My youngest son loves to be scary right now.
When we were picking out his Halloween costume for this year,
the only thing it had to be was SCARY.
So when his costume was put together,
we decided it would be fun to make some scary pictures to fit his scary look.
I really enjoy spending time with him and experiencing how his brain works.
He has so many good ideas!
Whenever I start a project that I know will be a composite, the first thing I need to know is the theme.
My son, of course, wanted a scary theme.
He wanted to be a monster and that monster should be scary!
He had his costume, so we thought about what we would like to do with it.
We decided we also wanted a carved pumpkin to fit in with the scary Halloween theme.
So the second thing we did was get a pumpkin and carved it out.
The third thing we did was think about what setting we wanted.
We went online and looked at backgrounds on a stock site and decided on the graveyard scene and bought a stock picture
(there are all sorts of sites online that sell stock pictures and these are great to use as digital backgrounds if you don’t have your own supply of the type of background you need!).
Having the background before I actually take the picture is important because I need to know how the light is falling in order to set up the lights in the studio for the picture of the subject.
We decided we wanted two set ups.
One showing the monster in the larger background.
And one showing my son escaping out of his pumpkin jail with a closer up shot concentrating on him.
After getting the shots we needed, I started working in Photoshop combining the pictures.
While working on the first picture, I realized the grave stone we had originally thought he would be leaning against, wouldn’t work the way I wanted it to.
So again, I went on the stock site and found a single grave stone I could use to build into the scene for him to lean against.
By then it was dark, so I lit our pumpkin with a candle and took a picture of it to use for glowing eyes and mouth.

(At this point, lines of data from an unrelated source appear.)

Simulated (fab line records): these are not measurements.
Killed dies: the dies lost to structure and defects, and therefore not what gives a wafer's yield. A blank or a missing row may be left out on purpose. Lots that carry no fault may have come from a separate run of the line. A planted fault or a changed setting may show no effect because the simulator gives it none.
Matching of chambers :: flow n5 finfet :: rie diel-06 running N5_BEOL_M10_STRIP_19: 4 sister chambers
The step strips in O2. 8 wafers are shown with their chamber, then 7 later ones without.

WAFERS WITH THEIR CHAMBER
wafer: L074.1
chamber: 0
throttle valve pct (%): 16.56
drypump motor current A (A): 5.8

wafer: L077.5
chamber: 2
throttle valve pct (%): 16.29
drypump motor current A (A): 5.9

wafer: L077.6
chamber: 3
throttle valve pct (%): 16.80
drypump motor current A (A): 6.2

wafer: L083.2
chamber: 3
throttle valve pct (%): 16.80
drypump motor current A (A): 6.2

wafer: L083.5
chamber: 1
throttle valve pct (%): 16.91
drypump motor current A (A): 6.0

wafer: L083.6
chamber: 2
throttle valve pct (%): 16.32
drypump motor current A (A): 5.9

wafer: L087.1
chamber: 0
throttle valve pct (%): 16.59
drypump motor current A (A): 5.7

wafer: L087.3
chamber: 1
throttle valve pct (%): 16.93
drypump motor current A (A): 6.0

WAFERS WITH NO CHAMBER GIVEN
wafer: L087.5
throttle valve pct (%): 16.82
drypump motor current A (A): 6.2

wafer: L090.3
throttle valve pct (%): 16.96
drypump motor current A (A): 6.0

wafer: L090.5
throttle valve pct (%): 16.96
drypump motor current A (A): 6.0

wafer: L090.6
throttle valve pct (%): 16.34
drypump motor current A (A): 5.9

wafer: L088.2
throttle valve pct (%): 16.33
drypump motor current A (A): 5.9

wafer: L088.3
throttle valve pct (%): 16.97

Here is the first picture again, with all the pictures used to create the composite underneath it:
We wanted a close up for the second picture that would show him as a “normal” boy escaping from his pumpkin jail.
I used a section of the same background and photographed him close up, focusing on the pumpkin in his hand.
Then he lay on two little stools in between ladder legs and imagined the triumph he would feel as he made his way out of his jail.
Here is the second picture again with the pictures used to create it underneath it:
It was a fun Saturday with my son and we had lots of good times watching the final picture take shape!